From In These Times :
Features > October 29, 2007
Pirates of Private Equity
An insanely lucrative investment strategy finally faces public scrutiny
By Adam Doster
Employees knew that Hastings Manufacturing Co., a family-owned auto-parts supplier 30 miles south of Grand Rapids, Mich., was in deep water. Facing financial pressure, 375 employees—two-thirds of whom were in the United Auto Workers’ (UAW) bargaining unit—conceded $1 million in benefits to save their company, relinquishing newly negotiated pay raises and agreeing to cover part of their own health care costs.

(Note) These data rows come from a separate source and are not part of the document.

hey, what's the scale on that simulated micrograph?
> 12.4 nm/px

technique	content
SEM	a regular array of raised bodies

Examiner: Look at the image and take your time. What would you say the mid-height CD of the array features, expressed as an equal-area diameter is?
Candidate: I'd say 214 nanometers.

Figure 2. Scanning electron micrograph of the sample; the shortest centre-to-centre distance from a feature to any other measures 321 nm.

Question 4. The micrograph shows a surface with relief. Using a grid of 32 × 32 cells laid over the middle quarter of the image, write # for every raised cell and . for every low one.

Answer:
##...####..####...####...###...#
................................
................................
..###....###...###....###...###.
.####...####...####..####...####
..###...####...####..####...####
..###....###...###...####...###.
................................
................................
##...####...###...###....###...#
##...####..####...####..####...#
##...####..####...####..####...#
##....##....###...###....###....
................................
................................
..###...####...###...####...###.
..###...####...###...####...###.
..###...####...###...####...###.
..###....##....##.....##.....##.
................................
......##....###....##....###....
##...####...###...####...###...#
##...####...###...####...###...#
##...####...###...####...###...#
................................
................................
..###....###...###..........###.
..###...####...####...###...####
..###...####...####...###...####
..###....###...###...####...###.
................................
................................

But according to UAW Local 138 Chief Steward Kim Townsend, who testified before the House Commercial and Administrative Law subcommittee in September, when Hastings’ management declared bankruptcy and was taken over by the private equity firm Anderson Group in December 2005, the slicing didn’t stop there. Sick days were cut in half, an existing two-tier wage system with a top rate of $13.49 an hour was maintained and the allotment for bargaining time was limited to two hours a month on company time. For retirees, the consequences were more dire, with pensions and health care coverage all but severed.
To market analysts, Hastings appears more profitable today. But its value stems not from innovation but from breaking obligations to the company’s employees and retirees. “We make the same products,” Townsend said at the hearing, “in the same building, with the same equipment, for the same customers as we did before the asset sale.”
As the Hastings case exemplifies, mysterious financial entities known as private equity funds are laying waste to economies around the world. The firms that manage these funds grab up companies, strip them of their assets, gobble up the profits, and leave workers and local communities to pick over the detritus.